Standard Dishonesty

I’m always tempted to write about Radical Honesty, but I never do because I don’t practice it. I don’t lie, and will be radically honest when it’s requested, but I don’t offer it habitually.

(if you don’t know what Radical Honesty is, it’s the idea of saying what’s on your mind– always– with no regard for social convention.)

Radical Honesty’s opposite is Standard Dishonesty. Not the pathological lying or deception we encounter sometimes, but the polite withholding of feedback that we all practice on a daily basis.

One of the things I like most about cruise ships is that I get to hang out with a lot of old people. I don’t know how this fits in with the rest of my personality, but I really do enjoy spending time with and having conversations with old people (that’s for you, Todd). Cruise ships are packed with them, and the random group seating in the dining rooms ensures plenty of face time.

The downside to chatting with old people is that a few of them are totally socially inept. We’re talking about people who have made it, with some level of success, through eighty years of life or so, with outrageously annoying social skills.

An example: an old man who cuts you off halfway through every sentence, and manages to consistently steer the conversation to his mostly dim view of various computer warranties.

These people are in the minority, of course, and this isn’t at all senior specific. The only reason I bring it up for old people in particular is because it makes you realize that they’ve gone through DECADES of life with terrible social skills and haven’t changed.

My first question is: “How could this POSSIBLY happen? How could they go so long and not realize that they’re so off?”

Then I quickly realize that I’m the answer. Like everyone else, I sit there and engage in standard dishonesty. I throw in half a sentence of condemnation for Best Buy, and feign interest when he interrupts me and moves on to Dell’s in-house warranty services.

How could he know that he’s boring me to tears when I’m doing my best to lie to him and pretend that he’s not? Who, throughout the course of his life, has done any different?

What would have happened if, sixty years ago, a friend had sat him down and said, “You know, George, you have a bad habit of– wait, let me finish– interrupting people and talking about the warranty on your typewriter. You should really consider paying more attention to what other people are saying.”

What if ALL of his friends were that honest with him?

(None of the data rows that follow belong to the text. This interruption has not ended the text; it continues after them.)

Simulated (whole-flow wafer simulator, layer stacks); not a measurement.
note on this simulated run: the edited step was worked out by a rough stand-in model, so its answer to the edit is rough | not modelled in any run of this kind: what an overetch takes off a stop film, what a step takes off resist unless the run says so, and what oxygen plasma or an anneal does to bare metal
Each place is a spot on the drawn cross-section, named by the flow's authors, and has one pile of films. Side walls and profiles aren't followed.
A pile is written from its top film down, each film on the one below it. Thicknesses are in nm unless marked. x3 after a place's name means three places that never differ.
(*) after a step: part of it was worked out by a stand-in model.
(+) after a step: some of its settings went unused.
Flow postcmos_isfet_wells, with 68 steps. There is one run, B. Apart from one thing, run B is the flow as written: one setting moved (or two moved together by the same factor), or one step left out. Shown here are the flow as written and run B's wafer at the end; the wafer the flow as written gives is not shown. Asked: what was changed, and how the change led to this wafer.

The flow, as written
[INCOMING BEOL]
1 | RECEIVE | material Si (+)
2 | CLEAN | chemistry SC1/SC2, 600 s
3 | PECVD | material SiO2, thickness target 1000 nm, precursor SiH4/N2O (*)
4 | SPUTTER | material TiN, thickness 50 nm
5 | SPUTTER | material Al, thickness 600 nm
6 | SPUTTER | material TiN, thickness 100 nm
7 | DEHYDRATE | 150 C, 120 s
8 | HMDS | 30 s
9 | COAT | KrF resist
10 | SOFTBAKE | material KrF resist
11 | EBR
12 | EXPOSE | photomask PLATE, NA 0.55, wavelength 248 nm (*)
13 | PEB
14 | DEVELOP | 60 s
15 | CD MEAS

It’s tough to say where my responsibility lies. Maybe I should have been the one to say it. Sure, he’d hate me and tell his wife (how does SHE deal with it?) that I’m a punk, but maybe the thought would rattle around in his mind and have a positive impact eventually. Or maybe it would offend him and he’d get nothing out of it.

Standard dishonesty is cowardly, and I say that with the admission that I’m no stranger to it. We can rationalize the impact honesty would have on the recipient’s feelings, but what really stops us from giving it is our fear of repercussions.

I don’t know about you, but every time someone has told me something tough, I’ve appreciated it. Receiving honesty is a gift, but giving it is a real act of courage.